This is an issue with the way they train now. They'll set the airplane up at about 10,000' to 14,000' (most of the time in VMC with smooth flying conditions), in level flight, then slow down at a constant rate while trimming to about 20 knots above the stall speed, then with hands already on the control column and power levers, they will slam the power levers forward as soon as the stall horn sounds and then push a bit on the control column so that they don't climb immediately (because it will if you don't push enough after adding full power). The airplane on these training flights is at the lowest weight that you'll ever encounter while flying operationally and at it's forward CG limit.

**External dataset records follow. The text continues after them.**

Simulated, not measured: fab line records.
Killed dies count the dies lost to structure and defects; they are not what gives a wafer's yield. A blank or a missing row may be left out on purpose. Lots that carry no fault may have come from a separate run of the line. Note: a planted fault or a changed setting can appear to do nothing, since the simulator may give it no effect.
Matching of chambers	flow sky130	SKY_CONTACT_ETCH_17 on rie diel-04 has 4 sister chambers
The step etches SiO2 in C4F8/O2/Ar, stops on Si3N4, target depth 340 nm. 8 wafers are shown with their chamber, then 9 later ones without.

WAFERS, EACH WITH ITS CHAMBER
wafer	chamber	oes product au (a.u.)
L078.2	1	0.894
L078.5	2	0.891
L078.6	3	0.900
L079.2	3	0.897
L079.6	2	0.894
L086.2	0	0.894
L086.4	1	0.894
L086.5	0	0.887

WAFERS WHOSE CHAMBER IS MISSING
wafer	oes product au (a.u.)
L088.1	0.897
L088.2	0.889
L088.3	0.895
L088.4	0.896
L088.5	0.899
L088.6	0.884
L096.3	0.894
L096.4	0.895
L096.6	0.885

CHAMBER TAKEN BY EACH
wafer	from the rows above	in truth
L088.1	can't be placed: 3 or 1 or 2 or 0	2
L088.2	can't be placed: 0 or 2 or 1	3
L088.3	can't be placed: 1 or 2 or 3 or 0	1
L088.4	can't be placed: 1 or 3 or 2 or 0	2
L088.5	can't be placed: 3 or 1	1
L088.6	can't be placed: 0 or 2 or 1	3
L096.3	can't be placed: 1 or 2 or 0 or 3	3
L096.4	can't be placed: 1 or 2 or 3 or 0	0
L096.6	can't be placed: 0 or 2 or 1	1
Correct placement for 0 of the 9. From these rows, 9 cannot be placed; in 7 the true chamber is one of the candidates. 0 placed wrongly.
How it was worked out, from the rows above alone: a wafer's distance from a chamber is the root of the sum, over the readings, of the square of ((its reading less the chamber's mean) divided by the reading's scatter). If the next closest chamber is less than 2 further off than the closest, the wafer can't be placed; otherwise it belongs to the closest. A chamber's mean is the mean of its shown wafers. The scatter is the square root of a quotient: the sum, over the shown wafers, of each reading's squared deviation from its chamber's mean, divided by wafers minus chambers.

That is the absolute easiest possible recovery you could have for a stall event! And that's all that's required... and they're still teaching it wrong. It's frustrating when discussing this with pilots at the airline because they dismiss the AC... what experience and training do they have to say that what is in that AC is not correct?

Before you add power.

Teaching to power out of a stall event (stall horn, stick shaker/pusher, or actual aerodynamic stall) is the opposite of what you should do, especially at high altitude. Rapid power advances may cause asymmetric thrust which, if you are stalled, can put you into a spin.

I think it should be taught to lower the nose until the horn goes off, then smoothly add power while keeping the nose at the same attitude. By the time you've added full power (~2-3 seconds) you should be at a speed to start smoothly coming out of the dive. Adding power while there is still an indication of a stall shouldn't be done, especially at high altitude where longitudinal stability is reduced. This is a generic recovery procedure and each airplane will handle a bit differently but the basics are all the same.

Power is only used to reduce the altitude loss after a stall. How do you think a glider recovers from a stall?

Thoughts on that, RetiredF4?

RetiredF4

Thank you for your excellent post, i completely agree and have nothing to add.

FullWings

Amen to that, bro’.

Having done some sim high-altitude exercises fairly recently, I think the absolute fidelity of the simulator was secondary to the emphasis on the above.

Hopefully, none of us will ever be in a situation where we have to recover from a low-speed LoC event but exposure to even generic training shows that a) you need to reduce the AoA in a positive and determined way and b) you’re going to lose a *lot* of altitude in the process but this is absolutely required to survive. Whether this is 4,000' or 14,000’ is less relevant - it takes what it takes...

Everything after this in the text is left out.